2020-21 Nominee
– Mountain Club of South Africa

Mountain Protection, UIAA


The Western Cape Mountains is one of the Strategic Water Source Areas (SWSAs) for surface water in South Africa. The biggest threats to SWSAs are invasive alien vegetation and climate change. The Helihack Alien Clearing project of the Mountain Club of South Africa (MCSA) focuses on felling pines using a helicopter to provide access for operators, which are volunteer rock climbers cum chainsaw operators, to inaccessible, rugged mountain areas.

Vision, goals and objectives

The vision of the Helihack project is to restore biodiversity by eradicating invasive alien vegetation in inaccessible mountain catchments in the Western Cape. Two strategies, both involving helicopters, are implemented to kill invasive alien plants that both threaten biodiversity in the Cape Floristic Kingdom and reduce water yields. Experienced rock climbers who are also chain saw operators are transported to remote catchments to fell Pines (Pinus pinaster) and biocontrol is shot at Silky hakea (Hakea sericea). Safety is of prime importance for this challenging and unique undertaking. The Western Cape Mountains is one of the Strategic Water Source Areas (SWSAs) for surface water in South Africa. SWSAs covers 8% of South Africa and supplies 50% of the mean annual runoff. The biggest threats to SWSAs are invasive alien vegetation and climate change.

The overarching goal of the Helihack project is to upscale operations in this niche field so as to have a higher impact on biodiversity conservation in mountain catchments and to improve the water yields in SWSAs in the Western Cape and beyond.

In late 2017 Cape Town was the first major city in the world to announce “Day Zero” – a shorthand reference for the day when the water level of the major dams supplying the City fell below 13.5 percent and municipal water supplies would largely be switched off. These dams all benefit when alien vegetation with high water usage is eradicated in their mountain catchments. It follows that in an arid country like South Africa, a project such as the Helihack project is of the utmost importance and of national significance.

Specific objectives of the Helihack project are to:

  • Control and eliminate invasive alien vegetation in mountain catchments where access is difficult or not possible on foot, to facilitate the re-establishment of natural biodiversity and to improve water yield. Target species are Silky hakea (Hakea sericea) and Pines (Pinus pinaster).
  • Upscale operations to do Helihacks in a greater area of the SWSA in the Western Cape and in other SWSAs in South Africa.
  • Maintain existing partnerships and form new partnerships with potential funders and NGOs to expand operations in SWSAs.
  • Ensure the safety of the operators (rock climbers) and pilots while implementing the project.
  • Research opportunities for university students specialising in better understanding how to control the spread of alien vegetation species and better methods to eradicate it.
  • Create awareness about the threats of invasive alien vegetation in catchment areas.
  • Train more highly-skilled volunteer operators (rock climbing chain saw operators).

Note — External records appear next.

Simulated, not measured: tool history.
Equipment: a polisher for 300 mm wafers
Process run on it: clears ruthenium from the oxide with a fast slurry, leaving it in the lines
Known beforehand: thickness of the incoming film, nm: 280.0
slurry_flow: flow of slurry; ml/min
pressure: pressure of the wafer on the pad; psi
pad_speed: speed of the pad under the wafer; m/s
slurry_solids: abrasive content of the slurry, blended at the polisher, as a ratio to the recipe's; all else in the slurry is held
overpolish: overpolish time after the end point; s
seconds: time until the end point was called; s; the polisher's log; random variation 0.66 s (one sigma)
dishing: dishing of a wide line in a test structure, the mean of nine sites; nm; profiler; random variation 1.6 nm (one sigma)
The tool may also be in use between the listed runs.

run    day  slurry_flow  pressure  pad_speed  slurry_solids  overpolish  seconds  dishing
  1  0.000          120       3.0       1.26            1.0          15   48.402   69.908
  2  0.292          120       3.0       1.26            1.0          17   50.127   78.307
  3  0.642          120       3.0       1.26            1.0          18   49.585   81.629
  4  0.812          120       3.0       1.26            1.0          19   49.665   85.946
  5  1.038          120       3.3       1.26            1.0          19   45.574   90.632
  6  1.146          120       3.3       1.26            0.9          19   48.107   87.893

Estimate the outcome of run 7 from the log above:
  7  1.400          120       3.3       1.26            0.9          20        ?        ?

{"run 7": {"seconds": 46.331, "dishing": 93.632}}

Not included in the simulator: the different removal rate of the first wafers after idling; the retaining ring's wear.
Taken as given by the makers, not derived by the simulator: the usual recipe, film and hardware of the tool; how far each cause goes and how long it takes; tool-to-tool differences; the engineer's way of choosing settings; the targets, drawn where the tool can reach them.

Expected implementation and outcomes

For the first two and a half years the project focus was biocontrol shoots on Hakea using Hackattack (a biocontrol agent) from a helicopter. Hackattack contains an indigenous spore of a fungus that attacks Silky hakea (Hakea sericea) specifically and is a product from the Agricultural Research Council. In August 2020 a special Hackattack operation took place. Three sites were shot with 1800 rounds at Stettyn, Minara and finally Steenboksberg. Steel shot treated with Colletotrichum acutatum spores by the Department of Agriculture was used to target Silky hakea.

The second project focus of the Helihack project has implemented 14 tree felling operations over the past 4 years. Helihacks typically extend from Friday to Sunday. The equipment and personnel are transported by helicopter on Fridays. A safety briefing takes place and the tree felling work starts. Work continues on the Saturday and the teams are extracted on the Sunday. For the first Helihack the crew flew in using skid landing technique. This was soon discontinued as it was not effective. The next approach was to use a strop with rock climbers and equipment hanging on it. The advantage was that climbers could be delivered to steeper ground where the pines are commonly situated.

14 Helihacks have taken place to date.

Areas cleared to date are: University of Cape Town (UCT) property, MCSA property at Springstygbeugel, the Milner Peak area owned by the Conradie family and the CapeNature Ceres Mountain Fynbos Reserve.

Generally an estimate of between 4000 and 5000 Pines (Pinus pinaster) are cut down during a weekend dependent on the density. If the Pines are very scattered the total is lower.

Climbing, mountaineering or outdoor sport focus

Highly skilled rock climbers that are also chainsaw operators do the tree felling. They are transported by helicopter to remote areas. The Helihack operations showcase the benefits of skilled rock climbers for conservation in remote mountain areas and encourage people to respect the mountains. Many of the team members are also involved in mountain rescue which in South Africa is a volunteer service.

Best practice in mountaineering and mountain-based sports for mountain protection

In South Africa the clearing of invasive alien plants is not a new concept. The Working for Water (WfW) programme, launched in 1995, has cleared more than one million hectares of invasive alien plants providing jobs and training to approximately 20 000 people from among the most marginalized sectors of society per annum. WfW currently runs over 300 projects in all nine of South Africa’s provinces. Various private landowners, NGOs, including the Mountain Club of South Arica and other institutions undertake alien clearing operations with good success. However, what makes the Helihack project unique is that the highly skilled teams do what others can’t do at high altitude, in locations where access is complex and dangerous and using specialist skills, namely rock climbers that are chain saw operators. The Helihack operations are more expensive, dangerous and challenging than other approaches to eradicate invasive alien vegetation, but it is more efficient. Locations that are remote in the high catchments can be cleared to prevent spread downstream. The Helihack project benefits the people of Cape Town and surrounding areas as it contributes to biodiversity conservation and an increased water yield in the Boland and Groot Winterhoek Strategic Water Source Areas.